One of the overlooked stories heading into the offseason is the relative strength of the trade market compared to free agency. Depending on bidding wars that could develop for free agents, the best value for upgrades might come through trades.
It will probably take some time for everything to play out as general managers around the league scour both avenues and look to bolster their rosters throughout the winter. But they are likely already aware of the lack of marquee free agents.
Knowing that, let's examine some of the early trade buzz making its way around Major League Baseball.
Price is a perfect example of the quality available via the trade market as opposed to free agency. The Tampa Bay Rays star is a proven ace who is capable of headlining a rotation, as illustrated by his 3.19 career ERA and 2012 Cy Young Award. No free-agent starter can match him.

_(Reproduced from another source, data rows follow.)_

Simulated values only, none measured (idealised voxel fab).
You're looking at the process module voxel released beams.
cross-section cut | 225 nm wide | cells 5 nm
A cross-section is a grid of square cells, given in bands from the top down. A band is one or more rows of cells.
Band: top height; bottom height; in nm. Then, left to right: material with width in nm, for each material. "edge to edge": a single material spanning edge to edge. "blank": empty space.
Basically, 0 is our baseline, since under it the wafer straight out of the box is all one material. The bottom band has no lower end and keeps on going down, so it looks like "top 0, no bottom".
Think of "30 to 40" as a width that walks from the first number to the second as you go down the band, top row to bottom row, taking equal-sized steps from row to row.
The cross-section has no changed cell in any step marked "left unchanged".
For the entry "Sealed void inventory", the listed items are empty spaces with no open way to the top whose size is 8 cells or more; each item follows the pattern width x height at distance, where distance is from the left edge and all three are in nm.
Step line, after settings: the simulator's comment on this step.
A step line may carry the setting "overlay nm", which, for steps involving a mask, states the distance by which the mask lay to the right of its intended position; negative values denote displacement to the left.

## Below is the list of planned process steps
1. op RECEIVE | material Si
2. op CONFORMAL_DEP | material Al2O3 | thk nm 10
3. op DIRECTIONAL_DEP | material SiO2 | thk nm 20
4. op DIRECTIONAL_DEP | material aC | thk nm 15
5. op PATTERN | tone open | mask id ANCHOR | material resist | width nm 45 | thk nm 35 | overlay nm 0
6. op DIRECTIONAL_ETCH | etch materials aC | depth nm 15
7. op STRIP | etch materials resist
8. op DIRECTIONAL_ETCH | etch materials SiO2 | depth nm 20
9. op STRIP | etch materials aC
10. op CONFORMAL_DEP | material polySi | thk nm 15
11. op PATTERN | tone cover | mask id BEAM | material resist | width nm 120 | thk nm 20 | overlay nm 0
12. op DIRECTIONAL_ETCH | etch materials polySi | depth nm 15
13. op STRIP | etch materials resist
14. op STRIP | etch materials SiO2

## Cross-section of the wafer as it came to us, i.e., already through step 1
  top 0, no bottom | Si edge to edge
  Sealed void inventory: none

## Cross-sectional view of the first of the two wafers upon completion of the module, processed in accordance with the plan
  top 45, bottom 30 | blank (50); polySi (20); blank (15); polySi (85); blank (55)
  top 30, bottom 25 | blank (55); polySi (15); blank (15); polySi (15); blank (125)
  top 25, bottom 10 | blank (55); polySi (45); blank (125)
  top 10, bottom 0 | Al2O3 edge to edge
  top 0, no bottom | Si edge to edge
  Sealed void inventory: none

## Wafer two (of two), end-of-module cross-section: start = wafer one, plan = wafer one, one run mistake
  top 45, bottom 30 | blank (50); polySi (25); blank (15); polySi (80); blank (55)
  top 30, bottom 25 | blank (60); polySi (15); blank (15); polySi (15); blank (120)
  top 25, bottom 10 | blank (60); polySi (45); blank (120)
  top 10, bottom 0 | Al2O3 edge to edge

The Rays know that too. Ken Rosenthal of FOX Sports reports that Price is available with two years left of club control, but Tampa Bay is unsurprisingly expecting a large return. Yet he still lists eight different teams looking at the Tampa ace, including the Boston Red Sox and St. Louis Cardinals:
The Rays’ biggest obstacle, as they entertain offers for Price, might be their own expectations—they surely will want to beat their return for Shields, and not by a little. In the end, they might need to accept less than what they envision, just as a suitor might need to give more.
If either of the World Series teams from 2013 end up landing Price, they will immediately become the clear favorite to win the title heading into next season. So that gives other front offices even more incentive to build the best package possible in order to add the dominant left-hander to their rotation.
Teams that miss out on Price could turn their attention to Samardzija—that is, if the Arizona Diamondbacks aren't able to deal for him first. Buster Olney of ESPN reports that the Chicago Cubs have to make a decision about the starter, and Arizona is one team that has already checked in on his status:
Samardzija is an intriguing option because of his high strikeout rate. He's struck out more than a batter per inning since shifting to the rotation before the 2012 season, but slightly improved control and doing a better job of keeping the ball in the park would allow him to take his game to the next level.
Teams around the league understand his potential and probably see a pitcher who can greatly exceed his current trade value. As a result, it will be interesting to see what type of market develops for him, especially if talks between the Diamondbacks and Cubs don't reach a quick conclusion.
A potential deal for Tulowitzki has two distinct sides. The positive outlook is that he's an elite offensive shortstop who is capable of maintaining a high average and hitting 30 homers. The downside is a massive contract and injury issues in recent years.
Rick Hummel of The St. Louis Post-Dispatch reports that the Cardinals will look outside of the organization to upgrade a major weakness at shortstop this offseason. Tulowitzki's name has come up in the past, and it will again, but it all comes down to that risk-and-reward scenario:
The Rockies would want a top-flight young pitcher, a lefthanded-hitting first baseman/outfielder and another prospect for him and the Cardinals probably could comply in each category, but does the reward outweigh the risk?
In the past, the Cardinals have inquired about the 29-year-old Tulowitzki and also Asdrubal Cabrera of Cleveland, Elvis Andrus of Texas and Alexei Ramirez of the Chicago White Sox.
It's unclear if the Colorado Rockies would consider making a blockbuster deal to move Tulowitzki, but he's a player that would bolster an already solid Cardinals roster. Still, St. Louis shouldn't go all in on him because of his inability to stay healthy over the past two seasons.